Pest Control - Moles
What do the look like?
Moles are small mammals that have dark brown fur and large shovel shaped front limbs that are used for digging, very small eyes and no external ear flaps. The breeding season is between February and June usually with one litter of between 2-7 young. These are born in underground nests.
Where do they live?
The mole is widespread throughout Britain; adult moles are solitary and live almost entirely underground in tunnels which can extend over a large area. They will have two depths of tunnels. The deepest will be between 2-8 inches or more below the surface. The soil excavated from these tunnels is pushed out of the system and forms ‘mole hills’. The other type of tunnel is a ‘surface tunnel’ that is just below the ground and can be recognised by soil or grass pushed up as a ridge along the length of the run. These shallow tunnels are not as permanent as the deep tunnels.
What do they eat?
Moles eat earthworms and this is what attracts them to your lawn.
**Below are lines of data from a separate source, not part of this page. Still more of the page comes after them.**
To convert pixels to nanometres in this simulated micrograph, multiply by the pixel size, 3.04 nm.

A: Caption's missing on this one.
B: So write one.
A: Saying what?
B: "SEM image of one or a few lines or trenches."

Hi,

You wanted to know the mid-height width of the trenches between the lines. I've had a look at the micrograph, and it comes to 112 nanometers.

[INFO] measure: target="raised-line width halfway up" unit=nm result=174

Moles are classed as a nuisance pest and can be extremely irritating for keen gardeners due to molehills forming in lawns.
- Traditional solutions have included the control of earthworms. However, earthworms do a lot of good, improving drainage and breaking down organic matter in the soil. By removing or controlling the earthworms you will control the moles but the price is high, as you will damage your soil.
- Trapping is the best method for removing young, inexperienced moles. This can be done by householders or by a professional pest control company. This type of control is best carried out between October and April when moles tend to be at their most active. Locating the deep runs can be done by probing the ground with a stick. When a run is located the stick will suddenly give and it can then be excavated. The key to trapping is to set the trap without introducing any foreign scents. To achieve this, use old traps or buy new ones and bury them in the ground for a few weeks so that any new odours are removed. Before you touch the traps you should also rub soil over your hands to hide your own scent. The trap should then be placed in the mole run so that the trap sits just above the run base. Once the trap is set make sure that no light can get into the mole run by adding soil around the top of the trap. Trapping is a very difficult procedure and unless you are experienced, you are unlikely to entirely remove the problem. Traps must be checked daily.
- Fumigating is another option. Locate the run as above and use a special ‘mole smoke’ to fumigate the run, these can be obtained from garden centres and hardware stores and should be used in accordance with the manufacturers instructions. The smokes contain sulphur and should only be used when the weather is warm as in cold damp weather the smoke will not travel throughout the run.
- Baiting worms is another possible method. This can only be done by a professional mole catcher; the worms are laced with poison and are placed where the moles will come across them.
- You may be able to encourage moles to leave your garden by using a strong smelling garden disinfectant such as Jeyes Fluid or similar. Always follow the manufacturer's instructions which can be found on or attached to the container. Seek further advice from the retailer if necessary. Due to moles highly developed sense of smell this strong smelling chemical can act as a deterrent. You will probably need to continue with the procedure for about ten days to achieve positive results.